Praise God because he cares about the sickness and disabilities we suffer. We may not see physical healings today in the same way as Jesus’ time on earth but, more importantly, Jesus always rewards faith in him. Thank God for spiritual life that comes through faith in Jesus, and for a future with him even though our physical bodies are fading. 

Comfort in unexpected crises

Think about the disciples, seasoned fishermen among them, who became overwhelmed with fear when a sudden storm caught them in the middle of the Sea of Galilee. Large waves crashed over the boat, water swirled around their knees as the boat lurched from side to side. Jesus stilled the waves and the boat leveled.

Give thanks to God that he is with you in the middle of your storms and he can bring calm and peace. 

God is our refuge and strength, an ever-present help in trouble.

Psalm 46:1

What prayer requests do you have today? Feel free to share them below in the comments. It’s comforting to know others are praying for you. But, before you do, take a moment to pause and share a praise too — no matter how small. Or as you pray today and ask God to meet your needs, give thanks to him too.

Background and text on image reads: in every situation let God know what you need in prayers and requests while giving thanks
  • Thank you for these practical suggestions for how to refocus our prayers into praises!

  • There is power in prayer, I’ve experienced it in my own life. I remember praying a scripture verse under my breath while at work because I needed the Holy Spirit’s intervention. I’ve prayed heartfelt prayers for healing for people I don’t know but their need was so great. God is always working, even if we can’t see it.

    • So good that you’ve experienced the power of prayer in your life, Nancy, because it gives us the confidence to continue praying for all situations and other people.
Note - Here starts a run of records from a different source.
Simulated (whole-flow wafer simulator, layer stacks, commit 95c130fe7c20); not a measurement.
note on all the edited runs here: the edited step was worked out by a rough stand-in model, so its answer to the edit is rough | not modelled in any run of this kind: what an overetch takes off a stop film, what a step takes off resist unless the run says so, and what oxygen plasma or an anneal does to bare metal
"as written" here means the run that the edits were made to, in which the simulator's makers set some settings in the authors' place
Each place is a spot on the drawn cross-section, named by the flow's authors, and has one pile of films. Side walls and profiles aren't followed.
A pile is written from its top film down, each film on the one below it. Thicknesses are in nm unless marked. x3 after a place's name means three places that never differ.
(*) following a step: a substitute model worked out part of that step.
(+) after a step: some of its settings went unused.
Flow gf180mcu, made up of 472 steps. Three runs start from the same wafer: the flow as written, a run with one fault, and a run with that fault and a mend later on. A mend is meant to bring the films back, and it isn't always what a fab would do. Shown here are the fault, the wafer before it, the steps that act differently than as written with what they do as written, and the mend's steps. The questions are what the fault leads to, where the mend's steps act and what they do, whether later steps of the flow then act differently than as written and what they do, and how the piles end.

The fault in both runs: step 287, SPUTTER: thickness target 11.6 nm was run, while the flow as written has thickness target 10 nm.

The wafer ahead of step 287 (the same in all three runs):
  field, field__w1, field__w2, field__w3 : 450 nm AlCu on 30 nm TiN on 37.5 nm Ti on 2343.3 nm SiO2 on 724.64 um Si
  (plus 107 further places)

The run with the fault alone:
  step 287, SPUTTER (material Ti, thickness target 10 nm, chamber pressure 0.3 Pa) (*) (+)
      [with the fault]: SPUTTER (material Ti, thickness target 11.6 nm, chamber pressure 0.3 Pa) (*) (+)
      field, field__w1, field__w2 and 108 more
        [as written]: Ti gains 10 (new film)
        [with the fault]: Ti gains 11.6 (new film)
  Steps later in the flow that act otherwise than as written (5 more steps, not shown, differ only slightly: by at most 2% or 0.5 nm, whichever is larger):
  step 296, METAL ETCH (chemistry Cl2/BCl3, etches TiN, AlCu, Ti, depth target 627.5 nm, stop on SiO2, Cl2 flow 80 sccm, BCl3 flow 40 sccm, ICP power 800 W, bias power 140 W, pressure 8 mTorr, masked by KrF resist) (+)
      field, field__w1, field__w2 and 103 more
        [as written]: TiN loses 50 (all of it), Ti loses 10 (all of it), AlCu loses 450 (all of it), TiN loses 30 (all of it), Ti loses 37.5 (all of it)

  • Prayer is my absolute favorite topic. It’s Truly Sole (SOUL) Communication with my Abba-Father, Yeshua Hamashiac!
    I learned some years ago that a central goal for me is to make every breath; every heartbeat an opportunity to be in sync with beseeching my Lord. That thought keeps me conscious of His Holy presence. Dr. C.F. Stanley said just this past weekend; “Everywhere is in His presence”… that means I am as well! Thank you for this 🎗️ reminder.

    • Ava, I’m glad to hear prayer is your favorite topic – and it’s wonderful to learn how you are making it into a well practiced topic. Amen to “Everywhere is in His presence.”